ENID, Okla. —
Matt Labrum should be named high school football coach of the year.
Labrum, coach of the Union High School football team in Roosevelt, Utah, hasn’t won a tremendous amount of games or sent dozens of players on to careers with powerful major college teams.
Prior to last Friday night, Union’s Cougars were 3-2, their most recent game a 40-16 loss to Judge Memorial. Last season, Labrum’s first at the school, the team finished 5-6.
That is not exactly setting the world on fire, at least in terms of wins and losses. That’s the kind of record that will draw heat from parents, alumni and fans.
But Labrum nonetheless should be declared coach of the year, not only for his state, but for the nation as a whole.
That’s because Labrum, who is coaching at his alma mater, decided there was more to coaching than winning football games.
Earlier this week, Labrum suspended his entire squad, all 41 of them. He made them turn in their jerseys and equipment the week of the school’s annual homecoming game.
And the suspensions had nothing to do with their actions on the field.
Labrum was upset about reports he had received about his players’ off-the-field behavior.
Some players were involved with the cyberbullying of other students, while some were cutting class or smarting off to teachers.
Grades were slipping, as were attitudes.
So Labrum decided he needed to send a message, not only to his team, but to the community, as well — how you act off the field is much more important than how you perform on it.
At a 7 a.m. team meeting the next day, all of the suspended Union players were handed a letter under the header, “Union Football Character.” The tome outlined just what they needed to do to regain the privilege of playing high school football.
“Humbleness, thankfulness, humility, respect, courage and honor are much more important than winning ballgames,” read the letter, in part.
To earn their way back onto the team, the young men had to perform community service, attend study hall and take a class on character development. They were also required to memorize a poem about the importance of character, help their own families around the house and to write a report detailing their actions.
Oh, and they had to show up on time, attend all of their classes and improve their grades. And there was to be no more bullying and no more guff for teachers.

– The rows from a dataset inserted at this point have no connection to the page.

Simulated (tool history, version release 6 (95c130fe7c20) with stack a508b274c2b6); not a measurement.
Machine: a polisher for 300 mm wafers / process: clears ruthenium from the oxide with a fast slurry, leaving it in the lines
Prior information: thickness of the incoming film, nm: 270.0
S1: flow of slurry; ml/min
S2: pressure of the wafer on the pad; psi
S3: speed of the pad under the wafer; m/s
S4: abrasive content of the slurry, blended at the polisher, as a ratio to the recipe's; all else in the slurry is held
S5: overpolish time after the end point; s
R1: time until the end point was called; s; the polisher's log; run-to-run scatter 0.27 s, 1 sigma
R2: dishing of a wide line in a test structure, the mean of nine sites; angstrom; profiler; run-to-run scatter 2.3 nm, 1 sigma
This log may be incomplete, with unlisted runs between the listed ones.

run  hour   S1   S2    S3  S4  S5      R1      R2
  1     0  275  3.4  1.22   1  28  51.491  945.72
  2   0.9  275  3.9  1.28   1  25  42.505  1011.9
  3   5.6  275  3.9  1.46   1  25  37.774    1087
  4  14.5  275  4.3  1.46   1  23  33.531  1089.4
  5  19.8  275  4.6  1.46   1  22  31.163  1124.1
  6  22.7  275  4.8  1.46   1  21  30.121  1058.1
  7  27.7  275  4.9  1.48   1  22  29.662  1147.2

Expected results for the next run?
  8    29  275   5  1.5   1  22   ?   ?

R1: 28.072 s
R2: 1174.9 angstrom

So the players visited the elderly and disabled, pulled weeds, went to class and kept their noses clean, or at least most of them did. By mid-week, 32 had earned the right to wear the school’s black and gold jerseys, just in time for last Friday’s homecoming game.
This had nothing to do with football, nothing to do with high school, but everything to do with life.
“We felt like everything was going in a direction that we didn’t want our young men going,” Labrum told the Deseret News. “We felt like we needed to take a stand.”
In many small communities, suspending an entire football team would set off a firestorm of protest. But in Roosevelt, a town of about 6,000 located about 100 miles southeast of Salt Lake City, Labrum received nothing but support.
Not a single parent complained to the school’s administration about the coach’s actions.
Union might not win another game this year, or it might win them all. It doesn’t matter either way. No matter the record, this will go down as the most successful football season in the school’s history.
Don’t think so? Here’s what Gavin Nielsen, a senior running back, told the Deseret News.
“I still have the love for it and everything,” Nielsen said about football as he leaned on a shovel he was using to remove weeds as part of his community service project. “But it helped me realize, it’s not all about football.”
It’s not. It’s about respecting yourself and others. It’s about treating others the way you want to be treated. It’s about giving everything your best effort, win or lose.
It’s about being kind and considerate. It’s about making your school, your family and your town proud to have you represent them.
These players learned that just because they have some athletic skills, that doesn’t entitle them to wear their team’s uniform, much less to do whatever the heck they please whenever they please.
“It is a privilege to play this wonderful game,” read Labrum’s letter to his players.
And, as Labrum demonstrated so clearly, the role of a football coach is not so much about turning boys into football players, but turning them into men.